Friday, January 05, 2007

Goodbye to Numbers

Numbers save space and make complicated issues easier to understand. Whether they are accurate is a separate matter, a conclusion based less on skepticism than on the procession of surveys that contradict previous quantitative wisdom. Inherently, statistical exercises cannot be the subject of the familiar joke about the Rabbi who said to each of the conflicting parties who asked him to resolve a dispute "You are right." At the same moment in time there cannot be no more than 5.2 million Jews, the figure reached by the National Jewish Population Survey, and also 6.4 million Jews, the number provided by two respected demographers. Yet, the just-released American Jewish Yearbook for 2006 has one long essay touting the higher number and another article insisting on the lower figure. Bring back the Rabbi.

For what seems like an eternity, American Jews have been bitten by the numbers bug. Likely, we have been surveyed more than all other U.S. ethnic and religious groups combined, the result being that we are more confused than ever about how many we are and who we are. The U.S. Census Bureau regularly reports on racial and religious groups, but not on religious identity. We have relied on our own devices and once we got into the survey business, we haven't been able to let go. In a sense, we count Jews because we want Jews to count. Jewish demography is an offshoot of our ethnocentrism.

In the end, our population surveys, including of local communities, are of questionable reliability because they are based on assumptions and extrapolations and not on actual counting. They are faith-based and their results cannot be proven. They are also compromised by issues that cannot be authoritatively resolved. Counting Jews is more intricate than counting Blacks or Latinos or even white ethnics. While the U.S. Census strives to reach everyone and is invested with the authority to compel cooperation, our surveys are samples of persons presumed to be Jewish, with the responses then subjected to weighing and other sophisticated and esoteric quantitative massaging. All of the numbers that are fed to us are extrapolations.

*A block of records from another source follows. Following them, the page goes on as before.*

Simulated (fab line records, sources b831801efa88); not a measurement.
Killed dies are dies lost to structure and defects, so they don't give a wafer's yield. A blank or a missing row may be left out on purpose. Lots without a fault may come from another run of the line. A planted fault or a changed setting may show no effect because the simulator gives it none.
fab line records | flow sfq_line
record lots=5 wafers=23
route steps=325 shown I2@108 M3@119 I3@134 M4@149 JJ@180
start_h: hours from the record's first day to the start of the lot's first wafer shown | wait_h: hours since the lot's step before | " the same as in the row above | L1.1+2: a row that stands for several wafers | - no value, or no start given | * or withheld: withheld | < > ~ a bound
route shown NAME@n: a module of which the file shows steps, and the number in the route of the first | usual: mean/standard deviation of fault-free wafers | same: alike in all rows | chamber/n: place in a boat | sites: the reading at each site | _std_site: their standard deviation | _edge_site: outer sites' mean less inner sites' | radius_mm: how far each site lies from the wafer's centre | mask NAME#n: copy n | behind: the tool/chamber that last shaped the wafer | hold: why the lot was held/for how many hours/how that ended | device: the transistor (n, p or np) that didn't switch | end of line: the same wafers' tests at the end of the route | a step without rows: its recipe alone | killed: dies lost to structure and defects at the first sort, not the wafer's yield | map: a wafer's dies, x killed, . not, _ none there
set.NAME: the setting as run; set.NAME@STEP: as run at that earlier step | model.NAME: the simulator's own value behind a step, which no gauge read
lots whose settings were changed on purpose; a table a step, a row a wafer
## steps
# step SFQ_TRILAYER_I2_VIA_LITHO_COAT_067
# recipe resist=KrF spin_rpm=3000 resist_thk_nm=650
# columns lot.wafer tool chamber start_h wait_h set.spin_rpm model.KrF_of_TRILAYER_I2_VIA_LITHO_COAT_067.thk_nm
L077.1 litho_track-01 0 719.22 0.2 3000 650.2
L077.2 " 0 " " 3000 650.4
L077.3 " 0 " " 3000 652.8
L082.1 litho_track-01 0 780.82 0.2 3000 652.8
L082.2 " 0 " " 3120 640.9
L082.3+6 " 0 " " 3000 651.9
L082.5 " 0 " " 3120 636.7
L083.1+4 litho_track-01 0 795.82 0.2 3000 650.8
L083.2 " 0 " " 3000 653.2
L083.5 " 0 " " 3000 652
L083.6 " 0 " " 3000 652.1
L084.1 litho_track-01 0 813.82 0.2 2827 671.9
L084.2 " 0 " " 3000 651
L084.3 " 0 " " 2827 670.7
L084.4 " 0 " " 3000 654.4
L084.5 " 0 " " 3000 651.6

The process has become more unreliable because surveys are conducted over the phone and there is expanding resistance to anything that smacks of telemarketing. The response rate in our surveys has nosedived, yet this has not deterred our intrepid demographers. They have adapted to this reality by making ever-bolder assumptions and riskier extrapolations. As a result, the numbers we get are largely the outcome of what researchers expect to find in the first place.

These methodological shortcomings may be dwarfed by real-life developments that have wracked American Jewry with intensifying severity. From the demographic perspective - and from much else - Jewishness is no longer an halachic or religious status. We are an ethnic group, a designation that does not resolve issues arising from intermarriage and other powerful indicators of Judaic abandonment. As the household and not the individual is the key tracking unit, we have to grapple with how to reckon non-Jewish spouses and their offspring and what to do about two-religion families and also families with no religion. We cannot exactly figure out where to put persons who are Jewish from birth who have opted out of Jewish life. Given the sociological rather than halachic identification of Jewishness, Jews in hiding - those who though they are Jewish, deny it - are excluded. Also excluded are the indeterminate number who do not know they are Jewish.

The NJPS conducted early in this decade was a serious effort to tackle these issues. It got caught up in a complex methodological and definitional web of its own making and this, plus a multitude of mistakes, did it in. It has served as convenient target practice for the demographers who were not among the cooks who spoiled the broth. Now, Ira Sheskin and Arnold Dashefsky have announced that there are 6.4 million of us. Sergio DellaPergola, of Israel, perhaps the most respected name in the field, insists on the lower NJPS estimate. The infighting among our demographers, which can be nasty, is a fascinating diversion.

The higher figure strikes me as the more likely, although it means that a smaller percentage of Jews participate in things Jewish. The higher estimate makes sense because of immigration from Israel and the Former Soviet Union, while emigration to Israel and elsewhere has been low. There is also the statistical impact of the extraordinary increase in life expectancy. Even with our fertility rate dipping below the replacement level, the extra ten to twenty years are consequential.

As the debate among our numbers mavens drags on, hopefully the rest of us will focus on other measures of American Jewish life and not put great faith in surveys that cannot accomplish what they claim.

There are reliable numbers that point in a direction that is far from rosy. Throughout American Jewish life, real numbers indicate diminished participation and interest. This is evident in synagogue attendance. Despite Reform statistics that include persons who are not Jewish even according to that movement's liberal definition, apart from the Orthodox, synagogues and temples on Saturday are more often than not rows of empty seats. Organizational membership is in the doldrums, while involvement in Federation is not what it once was. We know about campus Jewish life and the picture is painful, even though some of the most shocking statistics have been suppressed. The important efforts and achievements of Birthright Israel and other Israel experiences have not reversed the disinterest of the overwhelming number of American Jews in visiting Israel. These numbers cannot be explained away by survey data showing that there are more of us. More of us means that a smaller proportion cares.

Before we celebrate the news that we have one-million or more than we were previously told we have, we should play Taps for those whom we have lost and for those whom we continue to lose.